Kobe Bryant clarifies Trayvon Martin remarks

Kobe Bryant has missed nearly the entire 2013-14 season. His return to health is key to the Lakers' immediate future. But it's anyone's guess whether he can overcome the latest injuries and be effictive again. Photo by David Crane/Staff Photographer

Kobe Bryant has missed nearly the entire 2013-14 season. His return to health is key to the Lakers’ immediate future. But it’s anyone’s guess whether he can overcome the latest injuries and be effictive again. Photo by David Crane/Staff Photographer

Kobe Bryant found himself under intense scrutiny, and it had nothing to do with recently criticizing the Lakers’ front office, whether he can heal from a fractured left knee or if he will ever win another NBA championship.

It had everything to do with what Bryant said in a recent profile penned in the New Yorker that included his reasoning on why he did not agree with the Miami Heat taking a team photo where they are all wearing hoodies last year, a form of protest to commemorate 17-year-old Trayvon Martin being shot by George Zimmerman despite remaining unarmed and only wearing a hoodie in his Florida neighborhood.

“I won’t react to something just because I’m supposed to, because I’m an African-American,” Bryant is quoted as saying in the New Yorker piece. “That argument doesn’t make any sense to me. So we want to advance as a society and a culture, but, say, if something happens to an African-American we immediately come to his defense? Yet you want to talk about how far we’ve progressed as a society? Well, we’ve progressed as a society, then don’t jump to somebody’s defense just because they’re African-American. You sit and you listen to the facts just like you would in any other situation, right? So I won’t assert myself.”

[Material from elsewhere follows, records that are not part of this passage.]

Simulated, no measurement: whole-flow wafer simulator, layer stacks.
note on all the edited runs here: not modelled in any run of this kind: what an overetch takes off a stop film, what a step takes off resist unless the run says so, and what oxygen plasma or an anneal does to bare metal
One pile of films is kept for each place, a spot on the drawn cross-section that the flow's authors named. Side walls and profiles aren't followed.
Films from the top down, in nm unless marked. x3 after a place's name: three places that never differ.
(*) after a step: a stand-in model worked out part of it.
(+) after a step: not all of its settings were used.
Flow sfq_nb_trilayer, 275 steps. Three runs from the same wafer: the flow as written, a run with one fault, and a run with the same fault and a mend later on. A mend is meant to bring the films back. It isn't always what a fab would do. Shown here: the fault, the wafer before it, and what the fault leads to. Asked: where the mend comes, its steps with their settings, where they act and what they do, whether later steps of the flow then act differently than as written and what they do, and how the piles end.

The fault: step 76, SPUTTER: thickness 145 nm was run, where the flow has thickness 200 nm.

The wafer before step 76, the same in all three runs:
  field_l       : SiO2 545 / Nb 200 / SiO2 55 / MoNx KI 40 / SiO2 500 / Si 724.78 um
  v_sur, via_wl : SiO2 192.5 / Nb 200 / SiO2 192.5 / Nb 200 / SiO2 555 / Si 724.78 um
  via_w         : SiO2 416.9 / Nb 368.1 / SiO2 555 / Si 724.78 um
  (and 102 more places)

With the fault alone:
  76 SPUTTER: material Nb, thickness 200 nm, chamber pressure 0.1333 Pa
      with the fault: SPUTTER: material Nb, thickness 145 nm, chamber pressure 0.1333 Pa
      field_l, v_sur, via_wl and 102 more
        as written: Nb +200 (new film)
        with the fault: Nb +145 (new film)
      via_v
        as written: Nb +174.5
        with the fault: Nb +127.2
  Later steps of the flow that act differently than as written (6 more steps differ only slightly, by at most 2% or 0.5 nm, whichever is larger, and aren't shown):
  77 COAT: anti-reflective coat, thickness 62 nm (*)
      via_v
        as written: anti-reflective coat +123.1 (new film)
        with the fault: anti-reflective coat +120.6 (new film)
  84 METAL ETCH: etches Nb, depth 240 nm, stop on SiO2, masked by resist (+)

Bryant’s comments immediately sparked criticism on social media for the apparent insincerity surrounding Martin’s case and the racial components that may have led toward becoming a wrongful death. Civil rights activist Najee Ali, director of Project Islamic H.O.P.E., said in a statement that the public should boycott any Bryant-related merchandise and endorsements.

Two days after Zimmerman was acquitted of murder charges, however, Bryant posted on his Instagram account disgust with the verdict by quoting civil rights activist Frederick Douglass.

“Where justice is denied, where poverty is enforced, where ignorance prevails,” Douglass once wrote, “and where any one class is made to feel that society is an organized conspiracy to oppress, rob and degrade them, neither persons nor property will be safe.”


Still, Bryant dispatched a series of tweets and even had a phone conversation with syndicated columnist and commentator Roland Martin to clarify his stance.

 

 

Amid the controversy over Bryant’s subsequent statements and his clarifications, it appears that the Lakers star strongly believes that Martin was wrongfully killed and that Zimmerman should have been punished in the court of law. But because of the initial storyline continuously evolving, Bryant believed the Heat’s prompt solidarity of support appeared premature.

Incidentally, Bryant received criticism from former NFL Hall of Famer Jim Brown earlier this season out of belief that he has failed to lead the cause in becoming vocal on civil rights issues.

“He is somewhat confused about (African-American culture) because he was brought up in another country. He doesn’t quite fit what’s happening in America,” Brown said on the Arsenio Hall Show. “In the days when we had a summit and we called the top black athletes together to talk to Muhammad Ali about his status with the armed forces, there were some athletes we didn’t call. If I had to call that summit all over, there would be some athletes I wouldn’t call. Kobe would be one of them.”

Bryant then tweeted, “A “Global” African American is an inferior shade to “American” African Americans?? #hmm.. that doesn’t sound very #Mandela or #DrKing sir”

“It surprised me in the sense that it came out of left field,” Bryant said earlier this season. “I’ve never even met him. It came out of left field. But I do think it’s a great opportunity to have this conversation, to have this discussion. No matter where you come from, whether you come from Italy, whether you come from Inglewood, whether you come from London it doesn’t matter. Ultimately the conversation is that it doesn’t matter what color skin you are to begin with. But I think it’s a good place to start and have a good conversation.”

Bryant’s latest words sparked another conversation, but clearly not one he had originally envisioned.